US air force cargo jets were already flying regularly into the airports of the Gulf states, carrying equipment so bulky that they were forced to deploy their giant C-48 droop-wing transports. These flights were being made to the countries that Reagan always called ‘our Arab friends’, a definition that no longer included Lebanon – from which US forces had been famously ‘redeployed to sea’ three months earlier, following the bombing of the Beirut marine barracks and the killing of 241 US servicemen – but which very definitely embraced the conservative oil states of the Gulf peninsula. If the Americans were to become strategically involved – as they would do three years later – then the Arab states would have to be portrayed, as I wrote in The Times in May 1984, ‘as the innocent party in the dispute: the Iranians, inevitably, will be the enemy’. And so it came to pass. Was it not Iranian aircraft, the Iranian regime and ultimately Iranian ideology that threatened the security of the area? Again, we would be expected to forget that Iraq began the war and that Iraq was the first to order its air force to attack oil tankers in the Gulf.
In the autumn of 1980, when it seemed certain to them that Khomeini’s regime would collapse in anarchy under the onslaught of the Iraqi army around Abadan, the Arab Gulf states – those very states which by 1984 were seeking UN censure of Iran for its air attacks on the shipping lanes – poured billions into Iraq’s war funds. But now that Iran’s Islamic Revolution had proved more tenacious than they thought, the Arabs were stapling their hopes to a worthless peace mission to Tehran and Riyadh by Syria, the one Arab country which very shrewdly decided at the beginning of the war that its Baathist enemies in Baghdad – rather than Khomeini’s mullahs – might prove to be the losers. The failure of the Arab Gulf states to draw the same conclusion had now led to a disjointed policy that was as impossible to follow as it would be to justify historically.

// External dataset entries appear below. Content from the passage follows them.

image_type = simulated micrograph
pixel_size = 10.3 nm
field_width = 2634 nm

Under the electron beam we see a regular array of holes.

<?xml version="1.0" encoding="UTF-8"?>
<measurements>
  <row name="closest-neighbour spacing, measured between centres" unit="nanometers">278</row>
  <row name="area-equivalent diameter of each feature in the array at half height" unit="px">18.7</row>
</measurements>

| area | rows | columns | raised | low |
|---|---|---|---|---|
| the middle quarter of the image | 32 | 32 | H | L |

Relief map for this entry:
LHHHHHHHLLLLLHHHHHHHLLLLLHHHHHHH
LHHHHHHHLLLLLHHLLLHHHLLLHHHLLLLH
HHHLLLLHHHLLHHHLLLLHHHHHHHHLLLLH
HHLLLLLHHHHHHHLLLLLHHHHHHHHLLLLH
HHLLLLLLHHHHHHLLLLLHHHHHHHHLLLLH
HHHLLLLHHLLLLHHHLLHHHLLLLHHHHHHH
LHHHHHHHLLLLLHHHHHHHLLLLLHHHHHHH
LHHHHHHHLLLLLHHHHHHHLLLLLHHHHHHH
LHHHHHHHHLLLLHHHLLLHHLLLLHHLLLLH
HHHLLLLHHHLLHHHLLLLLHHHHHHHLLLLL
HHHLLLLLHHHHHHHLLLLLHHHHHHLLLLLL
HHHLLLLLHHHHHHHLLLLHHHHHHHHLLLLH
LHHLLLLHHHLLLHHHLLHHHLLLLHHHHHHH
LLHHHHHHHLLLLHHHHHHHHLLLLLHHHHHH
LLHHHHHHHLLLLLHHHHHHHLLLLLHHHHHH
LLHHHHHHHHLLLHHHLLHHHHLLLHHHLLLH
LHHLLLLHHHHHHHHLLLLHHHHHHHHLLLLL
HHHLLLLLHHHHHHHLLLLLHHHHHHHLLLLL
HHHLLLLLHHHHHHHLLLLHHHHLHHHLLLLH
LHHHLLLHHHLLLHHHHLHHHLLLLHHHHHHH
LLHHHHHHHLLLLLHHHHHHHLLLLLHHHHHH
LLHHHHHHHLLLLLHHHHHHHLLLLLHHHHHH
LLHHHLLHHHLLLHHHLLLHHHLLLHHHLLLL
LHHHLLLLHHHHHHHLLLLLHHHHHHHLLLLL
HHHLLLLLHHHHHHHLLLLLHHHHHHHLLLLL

Sheikh Khalifa Sulman al-Khalifa, the Bahraini prime minister and brother of the emir, insisted to me in June of 1984 that Iraq did not start the war. ‘I believe that – Iraq likes to protect itself like any other nation …’ he said. ‘Of course, a war starts with something. You never know how far it will go on either side. First there is fire and fire depends on wind and the direction in which the wind blows. Sometimes people get carried away – they think they are strong.’ This was the nearest he came to criticism of Saddam. Now Bahrain – like the rest of the Gulf Cooperation Council – was demanding a UN Security Council resolution that would condemn only Iran for air attacks in the Gulf. He was not in favour of US intervention. ‘There are ways of helping us and one of them is to stop the supply of arms to the fighting parties from Europe and from the Far East countries.’ And this, it has to be remembered, came from the prime minister of a country that was enthusiastically bankrolling Saddam’s aggression.
The Kuwaitis, who once denounced any foreign intervention on Gulf soil, had by November of 1983 reached the conclusion that the defence of the Strait of Hormuz was the responsibility of the countries that benefited from it – in other words, the West. Sheikh Ahmed al-Sabah, the foreign minister, was quoted in the Beirut newspaper An-Nahar as saying that the Gulf was an ‘international’ region in which he could not object to foreign intervention. Then on 27 May 1984 Kuwait’s ambassador to Washington was warning against American involvement because it might ‘prompt the Soviet Union to enter the area’. This was a strange observation to come from the only wealthy Gulf state to permit a Soviet embassy in its capital and the one country which had hoped Soviet goodwill could be used on behalf of the Gulf states at the UN Security Council.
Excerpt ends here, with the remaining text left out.